If the neocons are out of power, why is Dick Cheney advising the Trump Admin and mentoring Pence, quoted as stating that he wants to model his Vice on Cheney's?

https://www.politico.com/story/2016/12/dick-cheney-trump-surrogate-232746

Cheney emerges as surprise Trump surrogate

The president-elect trashed his foreign policy during the campaign, but they've found common cause in Rex Tillerson.

By ELIANA JOHNSON

12/16/2016

During the campaign, Donald Trump trashed the hawkish foreign policy of the second Bush White House. But now, he and his team are relying on the man most closely identified with that regime — Dick Cheney — to help ensure that Rex Tillerson is confirmed next year as Trump's secretary of state....

...The former vice president is also in close contact with senior Trump aides. Cheney speaks frequently with the vice president-elect, Indiana Gov. Mike Pence, who himself serves as a liaison between the president-elect and Capitol Hill, and who has said he hopes to model his vice presidency on Cheney’s. ...

...It may also mark the beginning of a reconciliation of sorts between Trump and the establishment figures he positioned himself against during the campaign. In addition to Cheney, several prominent officials from both Bush administrations are publicly vouching for Tillerson, including former Secretary of State Condoleezza Rice, former Defense Secretary Robert Gates and former Secretary of State James Baker.

“Invariably, the people that know the nominees and have worked with them join hands and work to make sure they are confirmed,” said Spencer Abraham, the former Michigan senator who led the Bush administration’s Department of Energy. ...

http://www.businessinsider.com/mike-pence-dick-cheney-vice-president-201...

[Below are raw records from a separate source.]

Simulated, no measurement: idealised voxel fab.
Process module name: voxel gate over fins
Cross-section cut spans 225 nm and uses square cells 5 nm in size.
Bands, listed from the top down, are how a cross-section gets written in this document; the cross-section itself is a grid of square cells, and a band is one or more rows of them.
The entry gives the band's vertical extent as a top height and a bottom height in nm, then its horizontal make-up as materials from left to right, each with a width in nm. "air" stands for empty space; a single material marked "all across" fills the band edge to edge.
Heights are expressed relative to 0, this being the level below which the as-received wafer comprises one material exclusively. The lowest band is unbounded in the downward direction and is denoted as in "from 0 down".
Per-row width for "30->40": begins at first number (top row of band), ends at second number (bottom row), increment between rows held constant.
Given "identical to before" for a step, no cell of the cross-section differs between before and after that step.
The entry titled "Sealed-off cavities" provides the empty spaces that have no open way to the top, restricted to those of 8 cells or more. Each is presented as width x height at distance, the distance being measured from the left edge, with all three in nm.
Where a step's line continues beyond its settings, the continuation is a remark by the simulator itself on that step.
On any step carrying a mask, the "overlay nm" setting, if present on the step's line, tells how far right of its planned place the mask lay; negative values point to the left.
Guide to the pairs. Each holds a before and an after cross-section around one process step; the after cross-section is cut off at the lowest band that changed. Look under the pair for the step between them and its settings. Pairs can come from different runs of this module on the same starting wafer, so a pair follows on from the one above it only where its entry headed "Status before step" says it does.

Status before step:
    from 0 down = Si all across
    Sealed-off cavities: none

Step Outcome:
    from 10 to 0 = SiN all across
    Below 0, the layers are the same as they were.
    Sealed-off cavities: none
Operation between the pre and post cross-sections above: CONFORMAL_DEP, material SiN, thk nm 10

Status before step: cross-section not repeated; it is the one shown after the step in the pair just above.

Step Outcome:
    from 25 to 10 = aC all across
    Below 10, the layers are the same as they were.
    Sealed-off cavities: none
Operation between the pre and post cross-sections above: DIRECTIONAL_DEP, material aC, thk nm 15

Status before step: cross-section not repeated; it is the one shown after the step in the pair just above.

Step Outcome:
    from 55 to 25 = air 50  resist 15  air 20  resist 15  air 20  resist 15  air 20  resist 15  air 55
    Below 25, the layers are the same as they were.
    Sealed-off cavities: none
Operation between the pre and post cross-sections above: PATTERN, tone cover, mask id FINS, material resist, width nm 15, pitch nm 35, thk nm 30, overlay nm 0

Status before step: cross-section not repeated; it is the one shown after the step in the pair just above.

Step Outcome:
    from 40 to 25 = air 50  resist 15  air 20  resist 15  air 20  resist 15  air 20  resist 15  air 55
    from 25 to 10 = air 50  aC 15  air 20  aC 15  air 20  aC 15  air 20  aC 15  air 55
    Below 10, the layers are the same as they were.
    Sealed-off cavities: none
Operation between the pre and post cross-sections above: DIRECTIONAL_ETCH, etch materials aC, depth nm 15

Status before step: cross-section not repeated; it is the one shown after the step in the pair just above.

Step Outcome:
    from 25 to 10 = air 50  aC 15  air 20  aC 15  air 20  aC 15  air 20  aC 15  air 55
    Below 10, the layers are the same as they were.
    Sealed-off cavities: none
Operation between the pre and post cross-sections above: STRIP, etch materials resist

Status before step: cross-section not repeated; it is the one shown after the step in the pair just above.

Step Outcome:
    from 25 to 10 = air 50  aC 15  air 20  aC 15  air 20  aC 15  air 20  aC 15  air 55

Mike Pence: I'd model my vice presidency after Dick Cheney

Maxwell Tani

Sep. 18, 2016

... "I frankly hold Dick Cheney in very high regard in his role as vice president," Pence said when asked in an interview with ABC that aired on Sunday who his vice-presidential role model would be.

Donald Trump's running mate asserted that he would be "a very active vice president" like Cheney, who served under President George W. bush.

The governor said that he respected how Cheney channeled his own experiences as a member of the House of Representatives to help push through pieces of legislation.

"What I admire most in vice presidents is when they're able to take the vision of the president and champion that vision on Capitol Hill," Pence said.

Cheney is largely regarded as one of the more powerful vice presidents in recent history. He played a prominent role in reshaping America's national-security apparatus and foreign-policy vision following the terrorist attacks on September 11, 2001, but also fleshed out the details of many of Bush's domestic-policy initiatives, occasionally without his knowledge. ...

http://www.newsmax.com/Politics/dick-cheney-key-donald-trump-adviser/201...

Saturday November 11, 2017

Politico: Dick Cheney Emerging as Key Trump Adviser

...Cheney, 75, who served under President George W. Bush, was among several Republican hard-liners against Russia and President Vladimir Putin who endorsed Tillerson as secretary of state.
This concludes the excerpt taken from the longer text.